"Unprintable" 8-bit characters

Wed Nov 9 17:25:46 UTC 2011

On Tue, 8 Nov 2011 20:59:48 -0600, Conrad J. Sabatier wrote:
> Same here.  I've been "guilty" as well of neglecting to properly adjust
> my console configuration.

Sometimes "just works" in combination with lazyness beats
all proper concepts of doing things. :-)

> Doesn't using "LC_ALL" obviate the need to set any of the other LC_*
> variables?  At least, that's always been my understanding of it.

I have to admit that I haven't fully understood everything
in that relation, but it seems that the $LC_* (!ALL) can
modify "subsets" of what $LC_ALL defines. Languages and
character sets can be assigned independently (e. g. english
program messages, but german file names properly displayed).

> But, getting back to something you said earlier, what did you mean
> exactly about the precedence of LANG vs. LC_*?

There is, if I remember correctly, the idea that _if_
$LANG is set, $LC_* won't be considered at all, even
if they are set.

http://www.freebsd.org/doc/handbook/using-localization.html
See 24.3.4.1.1.1 and 24.3.4.1.2.

> Yes, and this is one area where the labels are more than a little
> misleading as well.  My natural inclination is think of UTF-8 as being a
> single-byte representation for each character in the set, whereas
> UTF-16, as the name implies, would be the "wide", 2-byte version.
> Nonetheless, as I posted earlier in this thread, according to the info
> in gucharmap, the representations of the umlauted "u" are just the
> opposite of this:
> 
> UTF-8: 0xC3 0xBC
> UTF-16: 0x00FC
> 
> Go figure, huh?  :-)

I think Robert did explain it very good: While UTF-16 is
a "fixed width" (2 byte) representation, UTF-8 is "variable
width" (1 byte _or_ two byte).

> > But returning to the original question, I think Robert
> > did explain it very well: There is no real consensus
> > about what the different codings should mean. They
> > were meant to unify the representation of a very large
> > set of characters, but basically there are many inter-
> > pretations now, and how they show up to the user depends
> > on the font in use, _if_ it has this mapping or that,
> > or none.
> 
> This seems rather unfortunate to me.  You would think that, by now,
> some "standard" character set might have emerged that would allow one
> to use, at the very least, the "Western" characters (as opposed to
> the "Eastern" or "Oriental" or "Asian", if you will) with a reasonable
> expectation that others will see what was intended.

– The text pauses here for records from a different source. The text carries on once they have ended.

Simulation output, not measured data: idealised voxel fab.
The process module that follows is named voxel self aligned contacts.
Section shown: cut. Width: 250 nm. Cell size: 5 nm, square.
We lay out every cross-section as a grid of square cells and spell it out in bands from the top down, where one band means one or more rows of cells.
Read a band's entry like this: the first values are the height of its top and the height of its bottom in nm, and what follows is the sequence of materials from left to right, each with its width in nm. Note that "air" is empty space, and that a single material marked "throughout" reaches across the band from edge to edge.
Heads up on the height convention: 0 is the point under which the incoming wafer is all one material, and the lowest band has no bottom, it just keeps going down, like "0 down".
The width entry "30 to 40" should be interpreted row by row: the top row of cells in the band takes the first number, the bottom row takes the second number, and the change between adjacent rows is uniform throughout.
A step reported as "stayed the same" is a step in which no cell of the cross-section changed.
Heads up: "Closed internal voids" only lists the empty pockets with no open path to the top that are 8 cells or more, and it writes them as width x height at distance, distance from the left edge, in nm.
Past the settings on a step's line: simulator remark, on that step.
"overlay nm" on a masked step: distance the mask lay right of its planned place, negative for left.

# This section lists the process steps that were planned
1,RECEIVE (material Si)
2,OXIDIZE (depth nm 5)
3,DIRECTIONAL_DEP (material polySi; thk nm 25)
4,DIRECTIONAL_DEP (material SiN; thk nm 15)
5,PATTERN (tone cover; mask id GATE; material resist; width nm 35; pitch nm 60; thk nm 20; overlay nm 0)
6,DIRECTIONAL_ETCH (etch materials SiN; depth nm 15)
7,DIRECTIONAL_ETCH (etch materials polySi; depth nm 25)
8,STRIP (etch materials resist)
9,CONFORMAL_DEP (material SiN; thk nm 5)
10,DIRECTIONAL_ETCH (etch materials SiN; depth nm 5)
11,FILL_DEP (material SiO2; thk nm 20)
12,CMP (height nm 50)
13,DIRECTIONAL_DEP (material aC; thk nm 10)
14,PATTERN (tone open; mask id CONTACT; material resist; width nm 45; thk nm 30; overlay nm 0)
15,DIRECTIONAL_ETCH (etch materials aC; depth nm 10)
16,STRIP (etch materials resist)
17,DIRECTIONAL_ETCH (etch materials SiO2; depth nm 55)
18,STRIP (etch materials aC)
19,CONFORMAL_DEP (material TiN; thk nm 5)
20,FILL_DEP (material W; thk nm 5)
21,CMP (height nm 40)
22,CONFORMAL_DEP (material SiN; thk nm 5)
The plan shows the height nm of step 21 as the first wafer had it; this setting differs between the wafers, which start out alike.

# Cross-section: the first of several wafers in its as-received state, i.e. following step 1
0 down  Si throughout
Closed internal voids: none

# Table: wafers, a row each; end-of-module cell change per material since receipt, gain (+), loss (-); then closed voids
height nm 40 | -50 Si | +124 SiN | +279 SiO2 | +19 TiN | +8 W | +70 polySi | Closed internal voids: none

Assumptions, wishes, conclusions and hopes do differ from
reality. :-)

For example, in October I had to assist working on a
document containing german text and chinese symbols.
Decision: We use UTF-8 so the chinese symbols can appear
in the input. A name: Weng Tonghe [][][]. The brackets
should symbolize the three characters for that name.
They did show up properly in the editor, but on the
printed page... Weng Tonghe [][]. What? Two? But there
were three on input! As we found out, the "he" used
in input was the wrong one (there are several "he"s),
and the font used to render the text did not have that
particular "he". When we found the correct one, finally
three characters appeared, as intended and correct.

This should show: You _never_ know where things are
wrong when something is missing - settings, fonts,
who knows. In relation to file names, this is not a
problem of the file system as it will store any name
you want, but if you can actually SEE or USE that
file name - that's a completely different thing.

> > Again a fine demonstration why file names should be
> > limited to printable ASCII and no spaces if you want
> > them to work everywhere. :-)
> 
> Well, for myself, personally, I'm a bit of a stickler for "language
> authenticity", you might call it.  Having studied both German and
> French rather extensively in my younger days, I'm quite fond of both
> languages, and rather keen on seeing them represented accurately (I
> especially wince at the use of the plain, unaccented vowel followed by
> an "e" in place of the umlaut, and to a lesser degree, the use of "ss"
> in place of Esszett), which has caused me no small amount of confusion,
> aggravation and frustration over the years, to be sure!  :-)

Make sure to call it "Eszett" ("Es" = S and "Zett" = Z).
The teletyping conventions suggests to dissolve "ß" to "sz",
because it's easier to recombine "sz" to "ß" because it's
likely to be correct, whereas recombining "ss" to "ß" is
often wrong, as there are too many correct "ss" in texts.

Example:
Mißwirtschaft -> Miszwirtschaft -> Mißwirtschaft  ===> good.
Messer -> Meßer  ===> wrong.

In names (e. g. of towns): Staßfurt (right) != Stassfurt (wrong).

Note that !("sz" <-> "ß") in all cases, and !("ss" <-> "ß")
as well, as the rule states that only a non-truncatable "ss"
is to be set as Eszett. There are only few "sz" that are
"real 'sz'", typically in word gaps, e. g. Reiszange. :-)

The "funny" things start when diacritic marks and other
non-US-ASCII representable elements change the meaning
of a word. In such cases, it's often justified to use
the proper localized representation. However, this is
also the point where problems may start if you're doing
it wrong (which means: others do not conform to the
language settings or fonts you're using).

The (limited) US-ASCII set of characters is the only
easy way to avoid that. It may not _always_ look pretty,
but in worst cases, it works - and you can RELY on that.

-- 
Polytropon
Magdeburg, Germany
Happy FreeBSD user since 4.0
Andra moi ennepe, Mousa, ...